An Amplifier Listening Test Page 3

Given that the results came out as they did, can we conclude that the differences between the amplifiers are not audible? That is, of course, one possible conclusion, but a null result such as this raises many questions and alternative hypotheses and is essentially uninterpretable. While a positive result points to one or to a small set of conclusions, a null result tells us very little. Anything that can mess up a study can cause a null result. It is much easier to run a flawed study than a valid one and hence very easy to get a null result. (For this reason is it virtually impossible to publish a scientific paper that reports a null finding.)

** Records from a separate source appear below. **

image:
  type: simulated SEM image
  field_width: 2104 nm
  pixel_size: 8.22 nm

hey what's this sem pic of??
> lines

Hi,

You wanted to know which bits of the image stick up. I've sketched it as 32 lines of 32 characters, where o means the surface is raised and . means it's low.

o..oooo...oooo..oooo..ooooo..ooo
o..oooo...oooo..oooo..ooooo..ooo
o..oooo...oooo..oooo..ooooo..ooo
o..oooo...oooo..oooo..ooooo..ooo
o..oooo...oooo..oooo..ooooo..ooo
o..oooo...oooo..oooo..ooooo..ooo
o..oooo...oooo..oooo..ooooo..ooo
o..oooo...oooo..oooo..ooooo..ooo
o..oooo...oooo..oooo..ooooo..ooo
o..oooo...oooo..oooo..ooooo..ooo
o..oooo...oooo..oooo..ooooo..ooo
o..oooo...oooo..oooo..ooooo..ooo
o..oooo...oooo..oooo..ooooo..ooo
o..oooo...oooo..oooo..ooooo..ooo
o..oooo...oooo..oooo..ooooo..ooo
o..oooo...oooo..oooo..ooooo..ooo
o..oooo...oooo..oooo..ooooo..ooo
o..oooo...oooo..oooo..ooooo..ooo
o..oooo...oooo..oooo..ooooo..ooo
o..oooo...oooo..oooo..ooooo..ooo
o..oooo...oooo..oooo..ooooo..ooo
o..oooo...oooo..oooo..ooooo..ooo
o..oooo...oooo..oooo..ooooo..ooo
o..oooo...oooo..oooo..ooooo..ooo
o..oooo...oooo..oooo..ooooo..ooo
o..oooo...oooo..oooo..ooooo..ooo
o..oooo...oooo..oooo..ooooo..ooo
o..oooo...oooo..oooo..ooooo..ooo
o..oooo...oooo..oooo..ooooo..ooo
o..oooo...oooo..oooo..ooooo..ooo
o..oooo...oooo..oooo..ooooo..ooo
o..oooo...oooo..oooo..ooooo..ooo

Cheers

In this case some factors that could have led to a null finding can be suggested. An obvious one is the listening conditions. With over 50 listeners packed into the testing room, we would assume that only a few were in a position nicely located between the speakers without a human body in the way. Another factor, characteristic of all the comparative listening tests we know of, is the relatively brief 90-second exposure each observer had. As Atkinson pointed out in the introduction to the Stereophile study, it may take listening sessions much longer than 90 seconds for differences between amplifiers to be apparent.

Still another problem could result from people being influenced, consciously or not, by the gestures, body language, and possibly even by visible response-sheet answers of others in the room. If people are more concerned with their neighbors' subtle cues than the sounds they are supposed to be listening to, accuracy could very well fall to chance. Finally, we believe that design problems similar to those found in this study could either obscure real differences or create artificial ones.

One problem we have found in most of the amplifier tests we have read has to do with the particular selections of music used for "same" and "different" trials. In virtually every case a given selection is presented to listeners in either a "same" trial or a "different" trial, but not in both. This procedure creates a problem because a given piece may incline the listener to judge "same" or "different," whatever the truth may be—possibly because the selection's auditory characteristics are difficult to remember or because of any of dozens of extraneous factors known to affect perceptual judgments of this type. It is clear that a problem is created if a selection that biases a listener to say "same" is played through two different amplifiers; the bias will cause most people to give the wrong answer, and overall accuracy will seem worse than it really is.

If, on the other hand, this selection is played twice through the same amplifier, the bias will cause listeners to give an answer that falsely inflates their accuracy. Biases of this sort should average out over a large set of selections, but studies of amplifier audibility tend to use such a small number of selections that a strong bias for one or two selections can greatly affect the results. An alternative to using a large set of selections is a design in which each selection is presented, to different listeners, in both a "same" and a "different" trial. The study we report here used such a design, which we will describe below.

A repeat test
In order to overcome some of the flaws in the Stereophile study, we decided to set up a more nearly ideal testing situation. We purchased an Adcom GFA-555 power amp and a pair of VTL Monoblock 300s (both used, both checked out as up to current specs). Testing took place in a classroom at Pomona College that had been outfitted for listening and recording for a different project. This room had nonresonant masonry walls, ceiling, and floor, as well as a nonresonant (but not very effective) dropped acoustical ceiling. It was carpeted, and bats of jute rug pad were used to reduce reflections and to cover the windows and stifle their resonances. The signal source was a VTL-modified Magnavox CD player that fed the two amplifiers in parallel through an attenuating network with film resistors and Bourns potentiometers, the pots being used to equalize the effective gain for both amps. Before every listening session we equalized the outputs of the amplifiers at 1kHz, using a Fluke digital true-RMS meter accurate to three significant figures, and with the amplifiers driving the speakers.

Mogami Neglex was used for all interconnects, and all connections were soldered. The outputs of the amplifiers were fed through very robust 250-amp switches. The VTLs' outputs were switched to a 16 ohm load when it was not driving the speaker; the Adcom was not loaded when it was not driving the speaker. Cardas cable was used for all speaker cable. Several short pieces of cable were needed for the switching box, and two 18' lengths of Cardas Hexlink fed the speakers, Martin-Logan CLSes. We chose the CLSes because they are uncolored and transparent speakers that seemed likely to reveal differences between the amplifiers—also because we had no access to a B&W 801 of the kind used in the Stereophile test.

The listening panel consisted of eight people. Of these, three had long-term interests in high-fidelity sound and had "high-end" systems at home. The rest were recruited from those working in the building during the Summer. These five had interests in audio and music but were not consumers of high-end equipment. People were given the test either singly or in groups of two. They were well-positioned with respect to the speakers and, when two were tested at the same time, they sat so as not to be able to observe each other's reactions or responses (the room was very dimly lit).